Input More In Depth

How cin Sees the World

cin has a fairly simple view of the world. characters enter its world from the keyboard (typed by the user) and leave to enter the program in some form. Sometimes the characters are to stay characters. Most times, however, they are to be translated into numeric values. For all this to work, cin has three basic structures: a buffer of characters, a position within that buffer, and an accumulator to build numeric values from characters.

The buffer is a sequence of characters which is retrieved from the 'boat' each time the user hits <Enter>. When that happens, the position is set to the first character the user typed. The accumulator is only used when the extraction is for a numeric type (double, short, etc.).

Let's look at a couple of situations:

    cin Statement           User Types    buffer                 position
   ----------------------------------------------------------------------
    cin >> c1                ant           'a','n','t','\n'       0
        >> c2
        >> c3;
   ----------------------------------------------------------------------
    cin >> num;              42            '4','2','\n'           0
   ----------------------------------------------------------------------
    cin >> flNum;            3.4           '3','.','4','\n'       0

Note how each example's buffer ends in a new-line character. This represents the user having typed Enter to end their input. Also note that the starting position is 0. This is the computer's way of saying, "I'm 0 positions away from the beginning of the buffer." So the first character of input is actually in position 0. The second is in position 1. Etc.

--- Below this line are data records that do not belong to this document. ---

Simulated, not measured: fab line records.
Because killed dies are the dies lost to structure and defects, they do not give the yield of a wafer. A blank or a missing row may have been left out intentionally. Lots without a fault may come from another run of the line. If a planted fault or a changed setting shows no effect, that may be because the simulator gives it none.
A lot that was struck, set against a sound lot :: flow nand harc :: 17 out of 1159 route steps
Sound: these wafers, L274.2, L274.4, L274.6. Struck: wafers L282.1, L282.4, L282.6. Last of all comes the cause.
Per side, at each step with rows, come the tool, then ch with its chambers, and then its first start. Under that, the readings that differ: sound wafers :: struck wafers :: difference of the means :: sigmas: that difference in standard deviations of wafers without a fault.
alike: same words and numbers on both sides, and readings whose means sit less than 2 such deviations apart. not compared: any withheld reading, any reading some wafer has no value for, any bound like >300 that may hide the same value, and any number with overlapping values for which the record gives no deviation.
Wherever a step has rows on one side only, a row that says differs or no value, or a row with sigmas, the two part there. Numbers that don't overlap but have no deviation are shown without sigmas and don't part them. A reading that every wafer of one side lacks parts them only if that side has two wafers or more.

In the first situation, cin sees that it is reading 3 char values (although it actually just sees this one char at a time). It will perform the following actions:

    extracting c1 (char):     buffer at position:  'a'
                              store 'a' in c1
                              increment position:  1
    extracting c2 (char):     buffer at position:  'n'
                              store 'n' in c2
                              increment position:  2
    extracting c3 (char):     buffer at position:  't'
                              store 't' in c3
                              increment position:  3

Each time a char is read, the position advances to remove that char from further consideration.

Let's look at the second situation, where we are reading an integer-typed number:

    extracting num (short):   reset accumulator:        0
                              in buffer at position:    '4'
                              change '4' to 4
                              shift accumulator by 10:  0
                              add 4 to accumulator:     4
                              increment position:       1
                              in buffer at position:    '2'
                              change '2' to 2
                              shift accumulator by 10:  40
                              add 2 to accumulator:     42
                              increment position:       2
                              in buffer at position:    '\n'
                              store accumulator to num: 42

This one was much more complicated! However, the basic idea is that cin reads digit by digit until it reaches something that is not a digit — the '\n' here. At each character, it changes the digit to a number (more on that later) and adds it to the accumulator after multiplying the current value by 10 (to represent the positions within the base 10 number it is reading).

The process on the third example is similar, but when it reaches the '.', it begins to count places and then shift back at the end. (This is one way...others abound. Perhaps you could work out a couple of approaches to increase your understanding.)

When Good cin Statements Read Bad Data

Problems Reading characters?

What happens when you are expecting a '(' or a letter and instead get a number? Nothing. Anything you can type at the keyboard can be stored in a char.

Problems Reading Numbers? (Part I)

What happens when you are expecting a number (integer or floating-point) and the user types a non-numeric character? cin gets VERY upset! And when cin gets upset, no-one gets any more data from the keyboard!

The variable you were attempting to extract into is left unaltered. This could leave a previous value in it or it could be the garbage left there from before your program loaded into memory. Whatever the case, the data you expected is NOT there.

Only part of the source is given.